In any case, glad to be in good company. Cheers!
Alan
[0]
http://mjanja.co.ke/2014/09/update-hosts-via-ansible-to-mitigate-bash-shellshock-vulnerability/

Post by Christopher Samuel

Post by John Brunelle
This caused a bit of trouble for us when we patched some head nodes
before compute nodes.

--
Alan Orth
http://alaninkenya.org
http://mjanja.co.ke
"I have always wished for my computer to be as easy to use as my
telephone; my wish has come true because I can no longer figure out how to
use my telephone." -Bjarne Stroustrup, inventor of C++
GPG public key ID: 0x8cb0d0acb5cd81ec209c6cdfbd1a0e09c2f836c0

Chris Samuel

2014-09-29 12:30:29 UTC

Permalink

Post by Alan Orth
Other users wouldn't have noticed because we updated all of our
infrastructure in one go using ansible[0] last Friday.

We use xCAT to manage our clusters and whilst we could have done that if we
had wished it would have caused any jobs queued before the bash upgrade to
fail when they finally got onto a compute node.

I don't think that would have been a popular move. :-)

All the best,
Chris

Alan Orth

2014-09-29 13:20:33 UTC

Permalink

True. We're lucky, our queue is very short! Also, to be honest, I was
mainly thinking of my web servers etc when I ran the updates, as the
list of shellshock vectors is quite expansive, and covers bash released
in 1994 - 2014! I didn't realize until afterwards that modules were
implemented as:

module() { blah; }
export -f module

!

Alan

Post by Chris Samuel

Post by Alan Orth
Other users wouldn't have noticed because we updated all of our
infrastructure in one go using ansible[0] last Friday.

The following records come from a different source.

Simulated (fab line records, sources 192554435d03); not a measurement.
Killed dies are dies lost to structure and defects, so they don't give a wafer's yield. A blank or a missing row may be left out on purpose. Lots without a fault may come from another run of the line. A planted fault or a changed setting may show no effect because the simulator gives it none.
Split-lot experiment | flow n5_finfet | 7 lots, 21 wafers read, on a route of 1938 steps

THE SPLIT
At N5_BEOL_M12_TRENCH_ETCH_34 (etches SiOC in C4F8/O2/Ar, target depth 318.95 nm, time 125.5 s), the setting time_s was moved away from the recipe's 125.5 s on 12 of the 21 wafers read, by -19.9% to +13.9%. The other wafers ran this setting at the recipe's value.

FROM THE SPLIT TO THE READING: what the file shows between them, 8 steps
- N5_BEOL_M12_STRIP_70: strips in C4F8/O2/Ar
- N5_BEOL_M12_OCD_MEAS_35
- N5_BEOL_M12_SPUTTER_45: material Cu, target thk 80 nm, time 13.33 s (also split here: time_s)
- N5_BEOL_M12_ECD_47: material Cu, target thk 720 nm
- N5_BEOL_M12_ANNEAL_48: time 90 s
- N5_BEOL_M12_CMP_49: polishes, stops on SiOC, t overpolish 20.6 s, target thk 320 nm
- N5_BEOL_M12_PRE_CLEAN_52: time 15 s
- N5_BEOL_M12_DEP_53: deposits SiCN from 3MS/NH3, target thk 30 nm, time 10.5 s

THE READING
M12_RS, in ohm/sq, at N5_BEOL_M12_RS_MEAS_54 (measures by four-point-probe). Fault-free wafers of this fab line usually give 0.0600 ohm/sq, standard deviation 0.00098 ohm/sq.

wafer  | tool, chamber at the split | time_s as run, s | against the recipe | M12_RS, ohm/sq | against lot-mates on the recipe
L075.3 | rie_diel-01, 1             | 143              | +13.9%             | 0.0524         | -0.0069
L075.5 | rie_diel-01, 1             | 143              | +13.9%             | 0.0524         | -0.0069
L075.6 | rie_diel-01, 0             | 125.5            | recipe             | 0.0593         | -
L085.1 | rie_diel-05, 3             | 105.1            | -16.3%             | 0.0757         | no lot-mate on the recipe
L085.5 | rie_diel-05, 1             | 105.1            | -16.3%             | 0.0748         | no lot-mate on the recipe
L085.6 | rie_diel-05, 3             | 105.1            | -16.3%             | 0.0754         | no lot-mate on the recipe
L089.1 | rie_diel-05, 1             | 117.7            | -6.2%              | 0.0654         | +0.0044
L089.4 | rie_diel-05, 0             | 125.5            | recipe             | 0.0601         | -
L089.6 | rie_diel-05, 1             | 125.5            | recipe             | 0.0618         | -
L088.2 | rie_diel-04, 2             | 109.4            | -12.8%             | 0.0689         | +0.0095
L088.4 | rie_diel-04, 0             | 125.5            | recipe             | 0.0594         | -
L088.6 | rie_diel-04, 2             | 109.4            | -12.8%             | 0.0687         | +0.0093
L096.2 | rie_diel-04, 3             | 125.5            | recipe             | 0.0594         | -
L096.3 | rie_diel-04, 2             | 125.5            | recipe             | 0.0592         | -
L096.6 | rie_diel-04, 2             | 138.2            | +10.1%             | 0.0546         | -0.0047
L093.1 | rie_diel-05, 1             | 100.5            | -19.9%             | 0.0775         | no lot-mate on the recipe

We use xCAT to manage our clusters and whilst we could have done that if we
had wished it would have caused any jobs queued before the bash upgrade to
fail when they finally got onto a compute node.
I don't think that would have been a popular move. :-)
All the best,
Chris

John Brunelle

2014-09-29 16:27:30 UTC

Permalink

On Mon, Sep 29, 2014 at 1:27 AM, Christopher Samuel

Post by Christopher Samuel
B) If you update a compute node when there are jobs queued under the
previous bash then they will fail when they run there (also cannot find
modules, even though a prologue of ours sets BASH_ENV to force the env
vars to get set).

Thanks for making this point more clear. I thought this was the case,
but then had trouble reproducing it, chalking it up to BASH_ENV or
some other thing we're doing special in our transition from legacy
environment modules to Lmod. I'm going to take a closer to look at
our pending jobs to see if any will fail because of this.

John

Christopher Samuel

2014-10-02 01:22:32 UTC

Permalink

Well embarrassingly it turns out that the fact that BASH_ENV didn't work
was a typo on our part. :-(

-echo export BASH_ENV=/etc/profile.d/modules.sh
+echo export BASH_ENV=/etc/profile.d/module.sh

Found when trying to debug why a user who had tcsh as his default shell
couldn't run jobs after the bash upgrade (his job script had #!/bin/sh).

I'll see if I can find a way to retest with an older bash.

cheers,
Chris